In Poul Anderson's The Peregrine (New York, 1979), Coordinator Trevelyan Micah compares the Stellar Union of his period to Earth from the sixteenth to the early nineteenth centuries. There is access to distant places but by long and difficult voyages and with slow communications so that no one realizes to what extent the ethos of a colony is diverging from that of its home country or planet.
However, one major difference in the Union is the lack of economic ties between home, colonies and other races. This should make for even greater diversity but also for less conflict? Why then are "'...[c]ross-purposes...breeding...'" (p. 105)? In other works by Anderson, we get the impression that economically self-sufficient planets, whether inhabited by natives or by colonists, might trade in luxuries and knowledge or ignore each other but need not fight about anything.

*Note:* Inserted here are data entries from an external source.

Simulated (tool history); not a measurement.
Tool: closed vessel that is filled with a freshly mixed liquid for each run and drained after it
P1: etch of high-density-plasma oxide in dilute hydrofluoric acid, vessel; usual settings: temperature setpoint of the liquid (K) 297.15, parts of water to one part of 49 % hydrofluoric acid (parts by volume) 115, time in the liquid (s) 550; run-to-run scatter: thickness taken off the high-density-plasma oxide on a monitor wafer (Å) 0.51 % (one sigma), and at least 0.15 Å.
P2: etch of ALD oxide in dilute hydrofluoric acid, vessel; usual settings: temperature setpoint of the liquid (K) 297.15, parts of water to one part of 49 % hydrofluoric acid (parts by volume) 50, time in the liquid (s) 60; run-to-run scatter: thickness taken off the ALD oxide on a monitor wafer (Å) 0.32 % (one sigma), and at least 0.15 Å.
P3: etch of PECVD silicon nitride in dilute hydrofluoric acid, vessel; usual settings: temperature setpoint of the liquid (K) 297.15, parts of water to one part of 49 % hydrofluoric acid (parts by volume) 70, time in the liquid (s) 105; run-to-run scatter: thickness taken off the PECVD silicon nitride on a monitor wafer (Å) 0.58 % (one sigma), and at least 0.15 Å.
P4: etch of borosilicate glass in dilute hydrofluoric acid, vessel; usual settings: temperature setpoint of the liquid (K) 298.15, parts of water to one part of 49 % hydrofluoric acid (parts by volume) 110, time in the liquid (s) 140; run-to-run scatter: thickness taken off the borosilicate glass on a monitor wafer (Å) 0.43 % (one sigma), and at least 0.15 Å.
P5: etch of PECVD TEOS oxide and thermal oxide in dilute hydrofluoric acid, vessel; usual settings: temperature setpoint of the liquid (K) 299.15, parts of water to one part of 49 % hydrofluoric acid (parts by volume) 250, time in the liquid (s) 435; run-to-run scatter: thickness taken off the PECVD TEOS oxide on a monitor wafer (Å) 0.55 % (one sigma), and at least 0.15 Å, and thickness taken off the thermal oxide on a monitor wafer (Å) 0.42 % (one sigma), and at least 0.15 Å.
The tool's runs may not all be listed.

The short story about Trevelyan, "The Pirate," presents one of the responsibilities of the Coordination Service. An unrestrained entrepreneur would merely exploit an unoccupied planet whose population has recently been killed by radiation whereas the Service must preserve that planet unchanged so that its artifacts can be studied. Civilization requires knowledge and understanding of extinct sophonts, not just a quick buck for an individual.
An even greater problem emerges in The Peregrine. The anti-technological, symbiotic culture of the Alori cannot coexist with machine culture so the Alori set out to subvert human nature. Trevelyan says:
"'It's almost as if they were fanatics, like the militant religions of the statist tyrannies of old days on Earth...When I told you once there was no reason for interstellar empire, I ignored one possibility because I didn't think it existed any more. Empires are a defense. If someone attacked for ideological reasons, the planets assaulted would need a tight organization to fight back.'" (p. 159)
It is to be hoped that something can be salvaged before the Alori go under (there are several typographical errors in The Peregrine and I am about to reproduce one in this next quote):
"There wholeness-principle was something which had never been properly formulated in Union logic. It should be possible to make integrators which would not fix isolated data together but consider a local complex - society and its needs, physical environment, known scientific laws - in its entirety. Alori science, with the knowledge it had of the nervous system, would indicate ways to build such computers." (p. 161)
Trevelyan hopes that, by becoming Nomads, he and other Coordinators will synthesize Nomadism with Coordination and that, by building Alorian-influenced computers, the Service will synthesize Alorianism with humanity.